FL GOP's Congressional Redistricting Plan Likely Blocked for Discrimination
Thursday, May 12, 2022
The new congressional map - crafted by Gov. Ron DeSantis and approved by the Republican-controlled Florida Legislature last month, scatters more than 370,000 Black voters from being able to choose their representative - and a circuit judge says that's unconstitutional.
The ruling, which is expected to be appealed, came as no surprise to observers including those who say they tried to work on a more fairly drawn map.
State Rep. Kelly Skidmore - D-Boca Raton - is a ranking member of the House Congressional Redistricting Subcommittee.
"The court recognized that this was a diminishment of Black representation in Congress," said Skidmore, "and there is a violation of the U.S. Constitution and our Fair Districts Amendment."

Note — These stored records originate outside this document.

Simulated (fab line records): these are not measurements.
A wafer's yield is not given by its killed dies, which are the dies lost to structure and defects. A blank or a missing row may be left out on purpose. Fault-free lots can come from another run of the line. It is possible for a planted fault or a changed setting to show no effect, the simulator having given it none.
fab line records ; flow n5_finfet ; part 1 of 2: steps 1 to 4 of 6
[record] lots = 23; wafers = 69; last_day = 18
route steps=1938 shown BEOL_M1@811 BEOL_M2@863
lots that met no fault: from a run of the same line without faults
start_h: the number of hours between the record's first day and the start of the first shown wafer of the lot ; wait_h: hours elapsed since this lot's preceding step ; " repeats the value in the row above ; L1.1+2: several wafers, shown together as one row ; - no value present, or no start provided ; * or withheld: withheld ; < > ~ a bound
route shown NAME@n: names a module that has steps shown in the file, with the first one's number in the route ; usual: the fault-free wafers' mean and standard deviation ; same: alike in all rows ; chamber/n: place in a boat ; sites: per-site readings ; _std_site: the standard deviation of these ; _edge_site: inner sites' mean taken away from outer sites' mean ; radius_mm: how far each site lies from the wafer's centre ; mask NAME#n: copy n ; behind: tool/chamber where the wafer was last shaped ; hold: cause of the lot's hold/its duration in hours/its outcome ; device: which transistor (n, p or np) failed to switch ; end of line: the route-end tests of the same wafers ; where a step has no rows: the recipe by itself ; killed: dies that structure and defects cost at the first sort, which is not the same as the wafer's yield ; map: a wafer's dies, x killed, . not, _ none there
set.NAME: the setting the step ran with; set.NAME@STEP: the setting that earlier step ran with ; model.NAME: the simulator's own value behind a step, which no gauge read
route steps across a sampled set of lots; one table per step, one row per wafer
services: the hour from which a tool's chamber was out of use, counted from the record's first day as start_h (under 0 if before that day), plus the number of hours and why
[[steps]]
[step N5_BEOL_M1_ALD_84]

The challenge focuses on a north Florida district now held by Rep. Al Lawson - D-Tallahasse. The district runs from Jacksonville west more than 200 miles to Gadsden County and nearly half of its population is Black.
Lawson says he's pleased with the ruling, while the DeSantis administration issued a statement vowing to appeal.
Skidmore said everyone knew what DeSantis was proposing was unconstitutional.
She said she warned her colleagues during debate but ultimately the Republican leadership in both the House and Senate kowtowed and refused to challenge the governor with a new map of their own after he vetoed theirs.
"When I went to school, you didn't get to grade your own work," said Skidmore, "You don't get to draw the map and then get to approve the map that you drew. That's not how government is supposed to work. There were no checks and balances in that process."
The move by DeSantis prompted mostly Black lawmakers to stage a sit-in protest during the vote for the maps.
The order from the judge expected today or Friday will likely replace the DeSantis map with one of the two that the Legislature put in the bill the governor received in March.
Judge Layne Smith says he plans to follow the state constitution in his ruling. The saga is expected to reach Florida's conservative-leaning Supreme Court.